Cyclones cut BHP production
BHP Billiton has cut the top end of its iron ore production guidance after the cyclone season slashed 7.6 million tonnes from March quarter output.
The mining giant told shareholders last week it was confident it would easily beat the bottom end of its earlier guidance, of 265mt to 275mt, but was not likely to hit the top end of the forecast.
BHP’s Pilbara mines produced 62.2 million tonnes of ore in the March period, down from 69.7 million in the three months to the end of December. As a result, it narrowed its production guidance to 268mt to 272mt.
In addition to poor weather, BHP was hit by train derailments in the period, meaning limited port stockpiles added only 336,000t to its total exports.
Despite the weather impact, BHP said it managed a ninemonth export record from the Pilbara, which was up 4.3mt to 197.1mt.
The new guidance reduces the possibility of BHP being forced to leave its port operations idle in June it fails to win approval for licence amendments allowing it to extend its 170 million tonne-a-year export cap by 5mt.
The Department of Environment Regulation last week extended the comment period for BHP’s application by a week, to May 5, amid a rising local campaign against dust levels in Port Hedland’s west end led by Port Hedland business owners and property developers.
It is understood BHP is confident it will win the limited increase by June, though uncertainty remains over its ambition to lift the cap to 290mtpa.
BHP is also pushing forward with its plans to replace its 80 million-tonne-a-year Yandi mine with a new development adjacent to its Mining Area C operations.
Yandi, north-west of Newman, will be exhausted in five to 10 years and will likely be replaced by the planned South Flank development — which BHP had said was threatened under plans by former Nationals leader Brendon Grylls for a $5/t levy on iron ore.
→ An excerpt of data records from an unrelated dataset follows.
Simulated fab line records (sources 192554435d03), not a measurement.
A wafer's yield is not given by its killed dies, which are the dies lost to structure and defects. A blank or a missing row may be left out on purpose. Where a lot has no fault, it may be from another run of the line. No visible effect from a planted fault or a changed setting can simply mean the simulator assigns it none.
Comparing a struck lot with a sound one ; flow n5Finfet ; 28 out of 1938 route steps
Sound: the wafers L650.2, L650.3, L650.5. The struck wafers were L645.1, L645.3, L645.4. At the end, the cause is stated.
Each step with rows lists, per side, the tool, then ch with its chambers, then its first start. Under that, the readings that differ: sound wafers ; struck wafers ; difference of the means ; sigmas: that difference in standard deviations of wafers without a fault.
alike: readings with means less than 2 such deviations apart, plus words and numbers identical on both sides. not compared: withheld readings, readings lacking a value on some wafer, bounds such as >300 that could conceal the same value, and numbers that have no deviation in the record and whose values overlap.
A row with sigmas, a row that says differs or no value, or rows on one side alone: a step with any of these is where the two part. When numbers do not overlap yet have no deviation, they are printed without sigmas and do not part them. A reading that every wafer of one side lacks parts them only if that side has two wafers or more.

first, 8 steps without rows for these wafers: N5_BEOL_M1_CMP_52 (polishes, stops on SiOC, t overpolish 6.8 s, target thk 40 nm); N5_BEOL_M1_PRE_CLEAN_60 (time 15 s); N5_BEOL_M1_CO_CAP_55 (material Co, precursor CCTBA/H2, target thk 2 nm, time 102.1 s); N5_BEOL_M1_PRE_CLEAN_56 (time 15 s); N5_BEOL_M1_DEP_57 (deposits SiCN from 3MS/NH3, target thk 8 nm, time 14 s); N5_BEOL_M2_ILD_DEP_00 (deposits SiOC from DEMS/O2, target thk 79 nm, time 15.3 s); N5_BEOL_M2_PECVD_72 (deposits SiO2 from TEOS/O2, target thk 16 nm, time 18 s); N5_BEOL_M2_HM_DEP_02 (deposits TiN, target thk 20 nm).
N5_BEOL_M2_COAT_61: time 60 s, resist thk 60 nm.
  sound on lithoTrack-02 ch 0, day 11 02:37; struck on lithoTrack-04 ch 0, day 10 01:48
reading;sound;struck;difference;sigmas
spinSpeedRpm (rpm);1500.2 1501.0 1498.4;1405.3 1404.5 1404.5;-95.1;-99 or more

A full environmental review of the 26km-long mine is likely to be released for public comment within weeks, and BHP is believed to be in the late stages of finalising feasibility studies on South Flank, with a view to putting the multibillion-dollar development up for board approval in 12 to 18 months.
The new guidance reduces the possibility of BHP being forced to leave its port operations idle in June.